Only a small number of countries offer higher vocational qualifications at EQF-level 6. These countries typically have strong dual VET systems, such as Austria, Germany and Switzerland. In Germany, advanced further training (Aufstiegsfortbildung) leads to ‘Master craftsmen’ qualifications. The pre-condition for participation is, similar to the specialist vocational qualifications in Finland, typically an initial vocational degree and work experience. It is not necessary to take part in an advanced further training to be admitted to take a ‘Master craftsmen’ qualification. The training qualifies individuals to take greater responsibility in the workplace and equips individuals with specific rights such as the right to open their own business or to train apprentices. Courses are provided by certified public or private education providers, as well as educational institutions of the Chambers of Commerce and Trade. The Chambers are also the responsible body for the award of the qualifications (Bundesministerium für Justiz und Verbraucherschutz, 2016[41]; Bundesministerium für Justiz und Verbraucherschutz, 2005[42]). The social partners and professional organisations are key players in the design, implementation and quality assurance of further training courses.

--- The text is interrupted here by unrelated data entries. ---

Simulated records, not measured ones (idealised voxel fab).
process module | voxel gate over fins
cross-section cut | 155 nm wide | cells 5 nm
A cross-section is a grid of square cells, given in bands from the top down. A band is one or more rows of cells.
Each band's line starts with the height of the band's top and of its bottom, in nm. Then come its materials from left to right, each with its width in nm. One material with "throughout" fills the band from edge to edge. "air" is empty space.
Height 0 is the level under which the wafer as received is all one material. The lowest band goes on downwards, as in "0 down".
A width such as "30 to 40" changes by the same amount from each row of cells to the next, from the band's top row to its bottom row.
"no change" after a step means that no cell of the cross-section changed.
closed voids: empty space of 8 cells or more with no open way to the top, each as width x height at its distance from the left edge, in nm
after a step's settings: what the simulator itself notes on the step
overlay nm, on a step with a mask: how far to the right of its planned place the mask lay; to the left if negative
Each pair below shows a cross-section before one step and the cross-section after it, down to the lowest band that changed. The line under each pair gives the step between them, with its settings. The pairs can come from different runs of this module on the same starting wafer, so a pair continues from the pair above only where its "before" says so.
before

Switzerland provides upskilling opportunities at EQF Level 6 through its Professional Education and Training System (PET, höhere Berufsbildung). Professional Education prepares individuals for demanding occupational fields and leadership positions. Similar to Finland’s dual tertiary sector with Universities and Universities of Applied Sciences, the PET sector constitutes a parallel tertiary sector (Tertiary level B) next to the higher education system (Tertiary level A). PET training institutions can be public or private, as well as run by the social partners. They include professional colleges (höhere Fachschulen) and preparatory courses for National PET examinations (Eidgenössische Berufsprüfung, höhere Fachprüfung) (Fazekas and Field, 2013[43]). The social partners, professional organisations, federal and cantonal governments are key players of the PET system. The federal government has the responsibility for the overall development and quality assurance of the system; it also approves examination regulations of PET qualifications. Professional organisations define the content of qualifications and assessment criteria; they also provide PET training opportunities. The cantonal governments are responsible for the supervision of professional colleges and to some extent preparatory courses of National PET examinations. Social partners contribute to the further development of the system (Staatssekretariat für Bildung, 2017[44]; Fazekas and Field, 2013[43]). These qualifications play a significant role in the Swiss qualification landscape. According to the Federal Office for Statistics Switzerland, approximately 27 000 people gained a tertiary qualification through the PET system in 2018, close to the number of people who gained Bachelor-level degrees at universities and universities of applied sciences in that year (31 500).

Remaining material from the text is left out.